Make a note of any observations from above summary statistics
- are there any inappropriate values
- outliers (too high and/ or low)
- list more here

##### Possible Additional Summary Statistics

May have some questions that want to have answered

In [None]:
# some datasets have a description
print(boston_dataset.DESCR)

# get mean of a column that is grouped
df.groupby('Company').mean()

# can use: .std(), .min(), .max(), .count(), .transpose()

# What is the max Close price for each bank's stock throughout the time period?
# xs() function is used to get cross-section from the Series/DataFrame
# this dataframe had bank stock header then a stock info ticker
bank_stocks.xs(key='Close',axis=1,level='Stock Info').max()

# What is the highest amount of OvertimePay in the dataset ?
sal['OvertimePay'].max(axis=0)

# What is the job title of JOSEPH DRISCOLL ?
sal[sal['EmployeeName']=='JOSEPH DRISCOLL']['JobTitle']

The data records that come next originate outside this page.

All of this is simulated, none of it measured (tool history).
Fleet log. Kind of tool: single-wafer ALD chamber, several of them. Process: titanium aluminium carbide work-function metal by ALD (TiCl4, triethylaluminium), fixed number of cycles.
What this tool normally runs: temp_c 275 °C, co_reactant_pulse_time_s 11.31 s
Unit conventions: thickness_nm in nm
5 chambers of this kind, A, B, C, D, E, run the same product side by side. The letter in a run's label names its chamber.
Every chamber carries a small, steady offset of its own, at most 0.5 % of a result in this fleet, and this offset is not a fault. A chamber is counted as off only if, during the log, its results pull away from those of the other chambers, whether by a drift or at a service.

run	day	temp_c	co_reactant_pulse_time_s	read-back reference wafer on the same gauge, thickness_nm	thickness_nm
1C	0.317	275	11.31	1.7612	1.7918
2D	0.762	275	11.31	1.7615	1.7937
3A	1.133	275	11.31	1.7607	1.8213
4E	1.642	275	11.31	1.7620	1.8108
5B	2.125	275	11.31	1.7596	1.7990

# What is the name of highest paid person (including benefits)?
sal[sal['TotalPayBenefits']== sal['TotalPayBenefits'].max()] #['EmployeeName']

# mean for each year
s= sal.groupby('Year')
s.mean()['BasePay']

# What are the top 5 most common jobs?
sal['JobTitle'].value_counts().head(5)

# How many people have the word Chief in their job title? 
def chief_string(title):
    if 'chief' in title.lower():
        return True
    else:
        return False

# % change for each bank
for tick in tickers:
    returns[tick+' Return'] = bank_stocks[tick]['Close'].pct_change()
returns.head()

- print("Dates go from day", max(train['Date']), "to day", min(train['Date']), ", a total of", train['Date'].nunique(), "days")
- print("Countries with Province/State informed: ", train.loc[train['Province_State']!='None']['Country_Region'].unique())